With Shiny, and almost every other form of interactive framework, you provide code to the framework, and the framework decides when it executes. So it makes it much more, much less intuitive to debug, because like, okay, this code is executing. Why is it executing? Like, how did it get here? It's much less transparent when code is executing, why it's executing. So there's a couple things that I'll tell you from a debugging perspective.

Number one, I think that Hadley's book, Mastering Shiny, has a chapter on this. And we definitely have at least a couple of video resources where we've given talks about this. So I'd highly recommend those. But I have a couple of sort of principles that I always go back to as well.

Number one, and maybe this less applies to you if you're coming from Python, but stack traces are very important. So when you... Often when you get an error in Shiny, you get a big bunch of lines spit out at the console that say, you know, from this file, this function name, from this file, this function name, this file, this function name. And they often are like multiple lines. And often people find that scary, because a lot of the function names that are in there are function names that they might not recognize, because it's not code that they wrote that's executing. It's code that's inside of a package that's inside of a package that's, you know, calling base R, you know.

So it's very important to not be afraid of that stack trace. It is very important to take the time to learn how to read those and understand exactly what's going on. And what the stack trace is telling you is that at the moment that this error occurred, what were the functions in order that had been called? So if you think about, you know, at any given moment when code is executing for R, that code is probably in a function. And that function was called by another function. And that call was called by another function. And so on and so forth. And it could be 20 levels deep. That is called your call stack. And when an error occurs, one of the most useful things to know is what was the call stack. And when that's printed to the console, now it's called a stack trace.

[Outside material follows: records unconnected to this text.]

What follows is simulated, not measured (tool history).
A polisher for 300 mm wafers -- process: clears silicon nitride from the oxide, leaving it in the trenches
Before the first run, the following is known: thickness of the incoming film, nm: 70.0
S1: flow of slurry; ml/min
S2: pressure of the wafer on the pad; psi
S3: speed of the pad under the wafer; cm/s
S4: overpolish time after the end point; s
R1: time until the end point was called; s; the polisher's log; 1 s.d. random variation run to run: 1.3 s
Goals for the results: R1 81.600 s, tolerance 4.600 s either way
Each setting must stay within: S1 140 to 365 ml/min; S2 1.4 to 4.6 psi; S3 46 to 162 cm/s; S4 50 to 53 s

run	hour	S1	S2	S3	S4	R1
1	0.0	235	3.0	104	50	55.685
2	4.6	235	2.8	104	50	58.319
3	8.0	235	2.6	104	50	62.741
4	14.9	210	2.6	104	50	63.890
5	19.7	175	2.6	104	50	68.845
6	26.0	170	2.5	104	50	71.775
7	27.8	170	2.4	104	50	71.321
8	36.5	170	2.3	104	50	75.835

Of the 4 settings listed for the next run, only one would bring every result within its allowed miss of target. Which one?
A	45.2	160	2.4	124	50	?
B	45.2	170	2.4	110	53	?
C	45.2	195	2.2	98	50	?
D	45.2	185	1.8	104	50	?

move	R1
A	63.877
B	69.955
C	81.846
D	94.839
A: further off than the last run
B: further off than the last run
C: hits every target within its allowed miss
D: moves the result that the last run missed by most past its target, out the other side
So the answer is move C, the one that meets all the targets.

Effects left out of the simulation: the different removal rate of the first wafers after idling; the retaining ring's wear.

So you can take that stack trace and you can read up it and just ignore the lines that you don't recognize and find the line that you do recognize that says this was the line of code in your app.R file. It was line 49. That was the thing that was executing when this error happened. And I think that, you know, for the easy cases where, let's say, I don't know, you use the wrong function name or you indexed into a data frame using an invalid variable or something like that, just understanding the stack trace, that will be enough for you to fix the problem.

So that's one. The second thing you can do that's super useful is, especially in Shiny, never forget that there is a JavaScript console also that might be printing errors. And this is, like, I feel really bad about this. We should do things in Shiny to surface this more prominently. But when you're in your browser looking at your Shiny app, if things are not behaving the way you expect and you don't see any errors in the R console, you can show the JavaScript console in your browser. And if you see a bunch of errors there, that's a big clue for you as well.

Often that means there's some kind of bug in a component that you're using, whether it's in Shiny or some kind of third-party component. But, you know, if you're raising a GitHub issue or whatever, that's some of the most useful information you can provide. The third, and I'll move on after this, is to so Shiny does demand that you write your code in a certain way. We have reactive outputs and reactive expressions, and you have to put your code in a certain place to get it to execute at the right time. That doesn't mean that your sort of data science logic, that your data analysis, your data manipulation, and your visualization, that logic doesn't have to live there. You can write functions that live off to the side. They can even live in a separate function. They can even live in a package if you want.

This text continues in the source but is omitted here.